AUGUSTA, Maine — Two similar state Supreme Court cases or a soon-to-be-debated piece of legislation likely will spur changes to Maine’s sex offender registration and notification act.
Earlier this month, oral arguments were heard by the Maine Supreme Judicial Court in the cases of two men who are challenging the constitutionality of the registry. Eric Letalien and Anthony Laclair were convicted of minor sex offenses several years ago and sentenced accordingly for their crimes. Their names were added later to the state’s sex offender registry in a move their attorneys claim was an unfair punitive action.
Decisions in those cases are not expected for a couple of months, but they are likely to serve as a precedent for how the state moves forward on the issue.
Meanwhile, members of the Legislature’s Criminal Justice and Public Safety Committee are expected soon to discuss LD 568, a bill that would make four distinct changes to Maine’s sex offender registry laws. Some of those changes go hand in hand with issues brought up by the court cases involving Letalien and Laclair.
The bill has been sent to committee, but a hearing date has not yet been scheduled.
It’s not clear whether the legislation or the court rulings will take effect first.
“Our inclination is to deal with this, but the court cases will surely affect what we decide,” said Rep. Richard Sykes, R-Harrison, LD 568’s sponsor. “And I’m sure some people will consider parts of this bill controversial.”
According to the summary of the LD 568, there are four areas that would change:
• Amending the crime of prohibited contact with a minor by repealing the element that the person has a duty to register under the Sex Offender Registration and Notification Act of 1999 and by making the law applicable to only those persons convicted on or after June 30, 1992.
• Clarifying a provision of the 1999 act that determines that a duty to register exists based on the conviction, but that the court’s duty is only to notify the person of that duty.
• Removes the provision that a person convicted of a sex offense satisfy all requirements of the 1999 act and allows the court’s discretion on conditions of probation.
• Redefines “lifetime registrant” for persons who have committed a second offense. For persons convicted and sentenced before Sept. 17, 2005, that means a conviction for an offense for which a sentence was imposed before the occurrence of the new offense. For those convicted and sentenced after Sept. 17, 2005, it doesn’t matter when the second offense occurred.
Sykes said the basic goals of his bill are to remove any punitive aspect of the registry and to help distinguish between violent offenders and those cases that involve an 18-year-old male having consensual sex with his 15-year-old girlfriend. Letalien and Laclair both would fall into the latter category, and Sykes said those offend-ers, particularly if they committed minor offenses from 1982 to 1992, likely would be removed.
“It’s not extra punishment,” he said of the registry’s role. “It’s meant to protect the public.”
Sykes’ bill is the result of numerous workshop sessions last summer by members of the Criminal Justice and Public Safety Committee. Before those sessions, Gov. John Baldacci vetoed LD 446, a bill similar to this session’s LD 568, in part because it would have removed nearly 600 offenders from the registry.
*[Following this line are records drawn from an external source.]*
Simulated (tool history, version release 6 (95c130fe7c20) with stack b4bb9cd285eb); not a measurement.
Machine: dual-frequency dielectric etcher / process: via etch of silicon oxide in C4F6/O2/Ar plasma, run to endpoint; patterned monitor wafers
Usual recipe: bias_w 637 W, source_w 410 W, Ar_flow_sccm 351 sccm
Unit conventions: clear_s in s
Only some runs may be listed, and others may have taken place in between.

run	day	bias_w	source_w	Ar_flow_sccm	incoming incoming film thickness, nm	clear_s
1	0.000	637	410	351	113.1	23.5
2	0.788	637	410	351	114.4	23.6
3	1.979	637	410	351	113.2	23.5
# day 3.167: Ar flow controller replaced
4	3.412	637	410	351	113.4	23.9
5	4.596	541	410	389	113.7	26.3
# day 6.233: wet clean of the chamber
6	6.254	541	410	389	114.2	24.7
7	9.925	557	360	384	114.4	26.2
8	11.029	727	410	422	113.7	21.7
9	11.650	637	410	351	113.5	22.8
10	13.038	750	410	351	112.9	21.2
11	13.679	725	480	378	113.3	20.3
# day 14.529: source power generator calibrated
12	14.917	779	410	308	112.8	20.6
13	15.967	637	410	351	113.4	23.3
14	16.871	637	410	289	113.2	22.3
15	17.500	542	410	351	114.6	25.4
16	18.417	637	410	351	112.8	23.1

It’s too early to tell whether this year’s version is different enough to convince the governor to sign.
Sen. Bill Diamond, D-Windham, who last year chaired the Criminal Justice and Public Safety Committee but now heads up the Appropriations Committee, is one of a handful of co-sponsors for LD 568.
“This bill represents a lot of hard work and even some setbacks,” Diamond said. “But the real question is when it will be discussed. The courts know we’re kind of waiting on them.”
In addition to the Supreme Court cases involving Letalien and Laclair, as many as 30 “John Does” have filed a civil lawsuit arguing that their names should not be on the state’s registry. That suit has been consolidated in Kennebec County Superior Court but is still pending.
Another aspect of the sex offender registry that has been heavily debated in the last few years, including last summer, is a tiered system, which would create classifications based on the nature of offenses. One tier would exist for the most minor crimes, and those names would be on a “silent” registry accessible only by public safety officials. The second tier would allow anyone to request information about a specific offender, but their names would not be on the public registry. The final tier would include violent sexual predators and repeat offenders, and their names would be available to anyone.
LD 568 does not address a tiered system, but Sykes said it’s likely that the Criminal Justice and Public Safety Committee could discuss that option before the session ends.
One other bill this session that addresses sex offenders, LD 385, would prohibit cities and towns from adopting additional residency restrictions on offenders. Some municipalities, such as Westbrook, adopted such heavy restrictions that offenders could literally only live on a few streets within the city. Among the “John Does” who are suing the state, some refer to these types of additional restrictions.
That bill’s sponsor, Rep. Anne Haskell, D-Portland, did not return a call for comment. Sykes, who is a co-sponsor, said the bill has been sent to his committee for review.